Photo of Christian Knoeller

Promoted to Professor
Department of English

knoeller@purdue.edu

Christian Knoeller received a Ph.D. in education in language and literacy from the University of California, Berkeley, a master’s degree in linguistics and an MFA in English and creative writing from the University of Oregon. In addition to his work in English and comparative literature, Knoeller is an affiliated faculty member in American studies. His research interests include Bakhtinian theory in educational research, classroom discourse analysis, teaching literature in conjunction with creative writing, and why, historically, English teachers have been encouraged to write.

A member of the Purdue faculty since 1999, Knoeller offers courses on pedagogical approaches for teaching writing and literature at middle and secondary school levels. He has taught high school and college English throughout the country and has been involved in extensive school district curriculum development projects.

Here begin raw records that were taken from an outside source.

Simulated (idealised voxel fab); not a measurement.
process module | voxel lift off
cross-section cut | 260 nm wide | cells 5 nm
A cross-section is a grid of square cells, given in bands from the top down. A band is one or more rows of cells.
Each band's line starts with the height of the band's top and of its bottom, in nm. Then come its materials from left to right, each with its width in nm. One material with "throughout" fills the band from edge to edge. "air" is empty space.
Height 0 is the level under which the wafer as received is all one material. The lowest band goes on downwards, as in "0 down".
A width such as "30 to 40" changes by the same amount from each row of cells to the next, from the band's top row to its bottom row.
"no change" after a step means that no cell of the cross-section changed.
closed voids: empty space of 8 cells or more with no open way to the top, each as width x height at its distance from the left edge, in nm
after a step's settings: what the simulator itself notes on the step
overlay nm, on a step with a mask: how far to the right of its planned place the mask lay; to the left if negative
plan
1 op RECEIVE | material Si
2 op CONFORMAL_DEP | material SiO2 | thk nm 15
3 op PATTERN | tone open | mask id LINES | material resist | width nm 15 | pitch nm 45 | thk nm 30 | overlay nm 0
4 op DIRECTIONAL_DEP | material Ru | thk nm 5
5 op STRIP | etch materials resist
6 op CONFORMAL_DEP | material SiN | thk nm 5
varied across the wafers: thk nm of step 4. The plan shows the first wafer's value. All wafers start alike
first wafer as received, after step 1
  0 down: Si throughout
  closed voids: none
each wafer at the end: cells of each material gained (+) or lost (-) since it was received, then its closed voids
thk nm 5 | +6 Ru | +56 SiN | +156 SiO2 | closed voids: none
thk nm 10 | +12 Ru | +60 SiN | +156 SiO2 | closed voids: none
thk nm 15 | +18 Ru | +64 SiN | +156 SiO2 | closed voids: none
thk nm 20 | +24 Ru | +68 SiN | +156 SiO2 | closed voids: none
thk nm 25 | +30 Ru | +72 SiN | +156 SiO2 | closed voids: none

Knoeller has published book chapters and articles on both critical and pedagogical topics. His current scholarly work focuses on environmental and Native American literature, including his most recent book, Reading Environmental History: Ecological Memory in the Wake of Landscape Change (University of Nevada, 2017). His research on teaching appears in Literacy Instruction for Culturally Diverse Students, and in his book, Voicing Ourselves: Whose Words We Use When We Talk About Books (State University of New York Press, 1998). His first collection of poems, Completing the Circle (Buttonwood, 2000), was awarded the Millennium Prize by Buttonwood Press.

Knoeller has received both the Midwestern Heritage Prize for Literary Criticism (2007) and the Gwendolyn Brooks Prize for Poetry (2011) from the Society for the Study of Midwestern Literature, and he is a past president of the organization.